By: Brooklym Kempf
Have you ever wondered why Barbie used to be only one size, have a perfect body, the perfect hair, and the perfect image that portrayed to women that that’s what they should look like? I did too. I wondered why it took so long for the company to change their ways and evolve in creating more body types and more socially acceptable dolls.
The Barbie doll was first created on March 9th, 1959. She was made to portray the perfect girl. There was motivation to give children a doll that wasn’t just a baby doll and was more of a woman-like figure to have a sense of growing up. Throughout this documentary that shows a systematic shift and Matell’s design of the Barbie doll. The Los Angeles Times wrote, “We have a very complicated relationship with our own femininity, and it’s not just us individually,” said the film’s writer and director, Andrea Nevins. “Society still has a very complicated and unsolved idea of what women should be today. That’s captured in this doll. She carries a lot on her tiny shoulders. I think we all do.”
This documentary about Barbie and her evolution was one of the better documentaries I’ve ever seen, this definitely fulfilled my expectations of what I thought it would be. The documentary handled ideas head on by showing the flaws of the Barbie brand and showed what needed to be changed and the equality that needed to be reflected in society and in the barbie doll. It made me appreciate the Barbie brand and the producers by being so open about this topic even if it will do harm to their company. It gave me an idea that this documentary was progressiveness and it also showed how if people stick up, change will occur even if it might make some people uncomfortable. Nevins got the idea to make the film after a friend who worked at Mattel kept telling her, “How excited she was to go to work everyday because she was with a bunch of really strong, interesting women, debating who Barbie should be for the next generation,” said Nevins.

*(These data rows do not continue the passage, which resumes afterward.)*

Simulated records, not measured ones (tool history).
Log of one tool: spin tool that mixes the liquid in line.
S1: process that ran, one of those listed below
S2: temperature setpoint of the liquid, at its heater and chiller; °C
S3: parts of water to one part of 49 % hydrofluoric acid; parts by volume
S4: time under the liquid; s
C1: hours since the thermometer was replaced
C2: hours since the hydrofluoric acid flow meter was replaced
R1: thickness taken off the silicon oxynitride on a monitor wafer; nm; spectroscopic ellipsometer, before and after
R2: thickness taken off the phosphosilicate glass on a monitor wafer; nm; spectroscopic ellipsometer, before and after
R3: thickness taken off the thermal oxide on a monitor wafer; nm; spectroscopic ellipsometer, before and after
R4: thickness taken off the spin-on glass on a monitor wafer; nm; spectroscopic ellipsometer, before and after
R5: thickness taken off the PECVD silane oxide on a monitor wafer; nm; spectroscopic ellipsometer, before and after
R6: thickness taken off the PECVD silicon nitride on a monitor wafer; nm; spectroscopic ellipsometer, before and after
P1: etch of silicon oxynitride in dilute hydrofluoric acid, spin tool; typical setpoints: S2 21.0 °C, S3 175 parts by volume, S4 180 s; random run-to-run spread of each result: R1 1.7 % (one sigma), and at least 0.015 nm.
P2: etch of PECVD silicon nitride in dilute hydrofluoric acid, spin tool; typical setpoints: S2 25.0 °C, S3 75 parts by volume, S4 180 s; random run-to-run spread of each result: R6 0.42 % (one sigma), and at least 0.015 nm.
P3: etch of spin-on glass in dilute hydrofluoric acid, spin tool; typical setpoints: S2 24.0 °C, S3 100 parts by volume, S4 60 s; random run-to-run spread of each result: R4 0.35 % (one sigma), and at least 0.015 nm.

One piece of information that I wish they would have had it into this documentary was the after effects of changing Barbie. I would like to know more of how sales increase, possibly or even decrease. Also how people of the United States latched on to the Fair idea of a body positive and ethnically diverse Barbie.
This is a documentary would be for any sort of person interested in the idea of evolution in Big Time companies, and specifically the evolution of women and bodies. This documentary is available to watch on Hulu and Apple tv Plus. I would 100% recommend it.